Bishops versus Runners in Chess and the Investiture Controversy

The famed Norse Chessmen, made out of the ivory of walrus tusks that were discovered in 1831 on the Isle of Lewis in the Outer Hebrides in Scotland are rather telling for insights about bishops in history.[1] The controversy brought up in this New York Times article is if they were made in Iceland or Norway.[2] Made between 1150 and 1200 A.D., they feature bishops after the king and queen and the fellows arguing for their Iceland’s origin, claim they were called runners and not bishops at that time in Norway. Actually, in German we still call them runners (Läufer). In Iceland these chess pieces were already called bishops in the tenth and eleventh centuries. A counter argument insists that the origin for calling the pieces bishops derives earlier from England and then spread to Iceland and Norway.

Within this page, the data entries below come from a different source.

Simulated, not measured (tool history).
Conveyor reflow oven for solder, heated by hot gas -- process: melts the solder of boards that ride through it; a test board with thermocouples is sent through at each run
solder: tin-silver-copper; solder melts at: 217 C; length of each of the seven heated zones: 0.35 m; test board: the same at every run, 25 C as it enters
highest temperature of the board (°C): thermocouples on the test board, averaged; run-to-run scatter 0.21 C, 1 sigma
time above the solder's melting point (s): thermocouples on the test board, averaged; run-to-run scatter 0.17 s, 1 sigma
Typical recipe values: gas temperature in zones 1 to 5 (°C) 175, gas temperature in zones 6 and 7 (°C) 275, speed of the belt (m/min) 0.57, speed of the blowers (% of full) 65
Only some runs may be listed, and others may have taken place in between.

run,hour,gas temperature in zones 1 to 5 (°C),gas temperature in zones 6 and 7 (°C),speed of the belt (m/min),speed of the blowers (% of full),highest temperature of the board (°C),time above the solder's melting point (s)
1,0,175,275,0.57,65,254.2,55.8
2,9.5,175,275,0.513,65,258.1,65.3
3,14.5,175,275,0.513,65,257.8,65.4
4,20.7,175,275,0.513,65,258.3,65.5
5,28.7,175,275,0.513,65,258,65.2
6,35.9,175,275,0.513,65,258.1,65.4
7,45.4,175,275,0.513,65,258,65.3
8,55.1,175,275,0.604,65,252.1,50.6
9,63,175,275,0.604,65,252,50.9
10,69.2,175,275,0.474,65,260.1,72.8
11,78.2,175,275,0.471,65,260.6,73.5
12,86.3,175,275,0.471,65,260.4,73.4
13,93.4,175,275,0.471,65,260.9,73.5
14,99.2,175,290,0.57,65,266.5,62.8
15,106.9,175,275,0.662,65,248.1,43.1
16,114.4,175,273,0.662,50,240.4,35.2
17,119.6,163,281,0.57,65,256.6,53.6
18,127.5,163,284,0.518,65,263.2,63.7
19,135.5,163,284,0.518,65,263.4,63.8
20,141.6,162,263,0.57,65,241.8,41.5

Be that as it may, the medieval investiture controversy never entered the chess game it seems. The pope wanted the sole right and power to ordain bishops, while kings wanted to have that power, because bishops could have no heirs, legitimate ones anyway, and their property and holdings would revert back to the king as they did at the time to the church. Secular nobles, who were vassals of the king, always sought their advantage and rights for their heirs, giving their kings the royal headaches of power struggles.

So when you play chess, remember that there is no pope on the board, and the bishops with battle-axe in hand, are on the field fighting for their king as if his kingdom, the church, and the kingdom of God were all one and the same. Chess is a medieval game!


[1] “Reopening History of Storied Norse Chessmen,” New York Times, (September 9, 2010), p. C2.

[2] A comment opposing the theory of Icelandic origins made me laugh: “Iceland was a bit of a scrappy place full of farmers”  according to Dr. Alex Wolf. “The pieces are also exquisite works of art,” and, “You don’t get the Metropolitan Museum of Art in Iowa.” My mentor Prof. Robert Goeser came from Iowa and was always very sensitive to comments disparaging his home state. He would have winced at that one. No rebuke, I’m sure, for our Wartburg in Dubuque!